For the moment though, a little distance is required so I can review, focus, and calibrate the experiences of the past two weeks. Then I can begin to weave it into words. I anticipate essays, interviews, and other projects to emerge in the coming months. But for now, back to this space, roughghosts, to share a little more of my visit over the next few posts.
I did not travel overseas until I was in my mid-fifties. Not having had the opportunity when I was younger, I think I’d become resigned to the notion that it was something I’d never be able to afford. It is, strangely, loss that has made it possible. I live very modestly, I travel alone, and the internet has opened up a network of people to connect with across the globe. So I never feel lonely when I arrive in a strange place. Perhaps I travel to escape the loneliness of home.

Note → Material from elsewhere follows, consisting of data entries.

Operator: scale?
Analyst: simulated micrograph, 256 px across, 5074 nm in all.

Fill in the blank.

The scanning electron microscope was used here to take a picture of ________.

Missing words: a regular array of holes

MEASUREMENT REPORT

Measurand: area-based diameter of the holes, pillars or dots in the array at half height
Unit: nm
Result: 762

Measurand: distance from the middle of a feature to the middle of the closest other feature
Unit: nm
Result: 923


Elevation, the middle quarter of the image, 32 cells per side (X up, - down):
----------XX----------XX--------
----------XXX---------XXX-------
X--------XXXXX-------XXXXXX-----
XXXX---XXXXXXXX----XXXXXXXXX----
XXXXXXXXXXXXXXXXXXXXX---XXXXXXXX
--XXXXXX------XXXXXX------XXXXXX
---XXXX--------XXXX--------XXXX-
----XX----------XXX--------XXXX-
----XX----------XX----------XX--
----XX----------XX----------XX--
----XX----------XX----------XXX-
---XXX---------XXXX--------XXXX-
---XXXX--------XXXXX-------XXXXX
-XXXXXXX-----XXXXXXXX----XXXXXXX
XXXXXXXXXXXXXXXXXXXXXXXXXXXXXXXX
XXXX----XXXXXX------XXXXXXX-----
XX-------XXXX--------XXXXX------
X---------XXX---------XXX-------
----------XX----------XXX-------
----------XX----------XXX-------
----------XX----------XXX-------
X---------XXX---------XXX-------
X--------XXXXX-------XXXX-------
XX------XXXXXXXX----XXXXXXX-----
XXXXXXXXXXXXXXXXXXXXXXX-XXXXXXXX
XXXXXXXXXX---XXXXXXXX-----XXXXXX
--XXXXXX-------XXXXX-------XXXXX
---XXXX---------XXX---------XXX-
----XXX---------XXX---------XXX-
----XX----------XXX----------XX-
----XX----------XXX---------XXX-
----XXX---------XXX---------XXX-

My decision to go to Kolkata was spontaneous. It arose out of a chat with Naveen Kishore, the publisher of Seagull Books, sometime last fall. His enthusiastic response to my idle comment that “someday” I would visit, set my plans in motion. And, while an opportunity to see the store and office and meet the staff was the draw, and Ngūgī wa Thiong’o’s planned appearance in the city determined my timing, I ended up with so much more, not only from the Seagull experience but through my exploration of the city on my own and with friends.Rather than attempting to craft a whirlwind tour through a number of Indian centres, I opted to stay in place for two weeks. Cost and available time were the primary limiting factors, but I tend to prefer to be able to exist in a city for a while if I can, rather than dash through. It was a fortuitous decision. Calcutta is not only extremely affordable, but it takes at least a week to begin to learn how to “see” the city, and that has nothing at all to do with getting around or visiting tourist sites. It was only toward the end of my visit that I was beginning to appreciate how deeply my time in Kolkata stands to inform my understanding of Seagull, not just the publishing venture, but the entire Foundation for the Arts. I still need time to reflect and follow up with further conversations before I’ll be ready to write any major essays.
However, there is more. I headed to India with the idea that I would spend time engaging with my endless memoir project—reading, writing, reflecting. Yet I worried that left alone with my own literary ambitions I might be exposed to myself as a fraud. Despite my successes and accomplishments over the past few years, I still struggle with self-esteem. I feel old. Late. Writers that emerge in mid-life or later are a relative rarity in this world that celebrates the promise of the young—the 30 under 30, 40 under 40—and undervalues the possibility of those of us for whom life and circumstance have delayed entry into the creative literary environment.My anxiety was increased with the prospect of giving a presentation at the Seagull School of Publishing. When, Naveen suggested I could do “a session” with the students, I assumed he meant drop in, talk for twenty minutes or something. No stranger to public speaking, facilitation, or educational settings, I have always talked about subjects with which I had some degree of knowledge—developmental projects, brain injury, even bird feeding—but when Assistant Editor, Sayoni Ghosh, advised me that they wanted me to talk about my career (“career”??) in writing, editing, blogging, and online publishing I was taken aback. And the details? I would be leading a masterclass running from 10:30 to 1:30 with a fifteen-minute break for tea at noon.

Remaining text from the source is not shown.